Royston Brady as “Most Successful Lord Mayor” (Letter to Journalist/Editor)

Mr Liam Collins,
Sunday Independent,

Dear Mr Collins,

I write further to your article in the Sunday Independent (24th October) concerning the former Lord Mayor of Dublin, Royston Brady.

Now the travails of Mr Brady do not concern me – except in so far as the obscene amounts of money spent on his European Election campaign may start a worrying trend.


As someone equally honoured to have served as Lord Mayor of Dublin I am however both disturbed and annoyed at your description “the most successful Lord Mayor in recent years”. Disturbed and annoyed because I see the position of Lord Mayor as a political post which was devalued consistently and repeatedly during that year when appearing in VIP was more important than any serious contribution to the future of Dublin.

Was it “successful” to fail to attend most City Council meetings, during the term of office, especially given that the actual job to which the Lord Mayor is elected is Chairperson of the City Council ?

Perhaps you mean that it was “successful” to refer to his then colleagues on the City Council as “Clowns”?

Or maybe it was “successful” to not even have the courtesy to attend the formal handing over of the Mansion House to his successor.

Maybe you consider his rantings about the Minister for Justice a “success”? Personally I would prefer the approach of the present Lord Mayor Michael Conaghan, who three months into the job has managed to meet Minister Mc Dowell, establish a Commission on Policing and is already making a substantial input into policing in Dublin through the arts of politics and not media stunts.

Maybe your consider it a “success” to simply fail to turn up at events that you had agreed to attend and for which the organisers had usually put an enormous amount of time and energy into organising.

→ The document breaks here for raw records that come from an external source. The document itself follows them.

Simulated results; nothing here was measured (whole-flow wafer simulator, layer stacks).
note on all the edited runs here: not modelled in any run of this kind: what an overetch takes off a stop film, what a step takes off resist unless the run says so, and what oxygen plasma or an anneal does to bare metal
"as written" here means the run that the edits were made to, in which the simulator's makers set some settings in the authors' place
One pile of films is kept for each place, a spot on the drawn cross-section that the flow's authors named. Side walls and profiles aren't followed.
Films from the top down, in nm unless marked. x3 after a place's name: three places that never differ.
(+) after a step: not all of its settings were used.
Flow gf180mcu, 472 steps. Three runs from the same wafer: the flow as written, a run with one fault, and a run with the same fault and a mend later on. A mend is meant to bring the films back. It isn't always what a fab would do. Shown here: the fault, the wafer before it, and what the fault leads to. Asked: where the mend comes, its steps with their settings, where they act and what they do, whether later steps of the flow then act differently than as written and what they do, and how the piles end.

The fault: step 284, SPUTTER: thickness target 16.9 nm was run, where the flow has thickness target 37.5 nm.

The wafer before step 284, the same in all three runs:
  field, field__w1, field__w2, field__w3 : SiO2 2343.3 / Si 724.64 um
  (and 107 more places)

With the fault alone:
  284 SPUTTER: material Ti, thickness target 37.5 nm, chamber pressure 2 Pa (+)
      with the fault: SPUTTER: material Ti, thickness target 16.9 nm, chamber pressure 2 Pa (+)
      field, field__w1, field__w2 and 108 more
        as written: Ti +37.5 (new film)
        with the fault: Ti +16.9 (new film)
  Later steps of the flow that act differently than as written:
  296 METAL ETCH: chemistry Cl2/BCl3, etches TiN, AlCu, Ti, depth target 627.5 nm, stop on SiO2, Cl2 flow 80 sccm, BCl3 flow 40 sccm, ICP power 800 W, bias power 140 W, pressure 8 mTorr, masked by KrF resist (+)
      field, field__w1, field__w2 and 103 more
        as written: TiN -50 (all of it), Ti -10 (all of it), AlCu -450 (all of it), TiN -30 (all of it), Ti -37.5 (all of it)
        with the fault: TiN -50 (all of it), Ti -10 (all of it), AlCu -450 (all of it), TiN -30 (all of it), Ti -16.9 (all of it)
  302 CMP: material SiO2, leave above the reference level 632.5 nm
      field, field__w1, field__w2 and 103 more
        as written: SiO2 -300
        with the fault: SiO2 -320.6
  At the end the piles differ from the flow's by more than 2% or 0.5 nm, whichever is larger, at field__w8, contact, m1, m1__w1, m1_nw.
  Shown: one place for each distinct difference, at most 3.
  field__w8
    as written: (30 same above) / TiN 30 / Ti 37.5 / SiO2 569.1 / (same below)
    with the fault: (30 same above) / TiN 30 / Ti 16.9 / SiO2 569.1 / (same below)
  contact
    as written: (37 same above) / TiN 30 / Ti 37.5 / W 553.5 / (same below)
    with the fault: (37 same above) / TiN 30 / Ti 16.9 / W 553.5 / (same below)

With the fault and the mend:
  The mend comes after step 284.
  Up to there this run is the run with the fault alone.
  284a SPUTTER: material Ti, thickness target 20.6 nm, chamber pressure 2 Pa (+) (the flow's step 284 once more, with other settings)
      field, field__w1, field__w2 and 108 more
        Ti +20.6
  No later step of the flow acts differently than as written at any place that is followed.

Or indeed broken commitments to appoint a Deputy for an event only to withdraw this on the morning of the function?

Maybe you consider the darkened doors of the Mansion House for much of that year to be “successful”?

I would challenge you, or any other journalist, to compare my diary and that of the previous ten Lords Mayor with Mr Brady’s. I would challenge you to ask yourself honestly whether his stunt in holding a wedding for two homeless people was more beneficial than my championing and eventually the opening of a new Wet Hostel for Homeless People. At my own expense I travelled to meet the Irish homeless community in London to try and bring back some of their stories towards the development of an appropriate response here in Dublin. I didn’t seek, or gain, any publicity for this. It was part of the job of doing what was best for Dublin.

I was proud to be the first Lord Mayor of Dublin, in over 70 years, to lay a wreath at the War memorial at the Somme, the first Lord Mayor to host a reception for the survivors of the Dublin Fusiliers, while at the same time accepting an invitation from Sinn Fein, to attend an event marking the problems experienced by members of the Catholic community in Belfast.

I was truly honoured to have accepted and then worked hard to develop the idea of an Irish Holocaust Memorial Day – something which has now effectively been embraced by the State through the involvement of the Department of Justice and the President of Ireland.

On the difficult issue of the adoption of the City Budget I put the needs of the City before my own personal future and did not shirk from the media when explaining it. Though the failure of most of the media to understand the complexity and relevance of the issue was perhaps the most notable feature of that particular period.

I could go on but I hope you get the message. Unlike Mr Brady however I have not forsaken the City Council just because I have already held the position of Lord Mayor and it can be of no further advantage to me.

Local Government needs active committed representatives. It needs to be radically reformed, including the direct election for a five year term of the Lord Mayor of Dublin. It needs the media to report, honestly and accurately on its responsibilities and limitations. It never did and never will need another dose of Mayor by Media and the endless desire to appear in the Social columns.

Dublin, has had many good Lord Mayors, Gay Mitchell, Joe Doyle, Mary Freehill, Sean Loftus, John Gormley to name but some. Your reference to the “most successful” would hardly feature in the top 100 of anyone who cares.

Yours sincerely,

Councillor Dermot Lacey
66 Beech Hill Drive,
Donnybrook,
Dublin 4.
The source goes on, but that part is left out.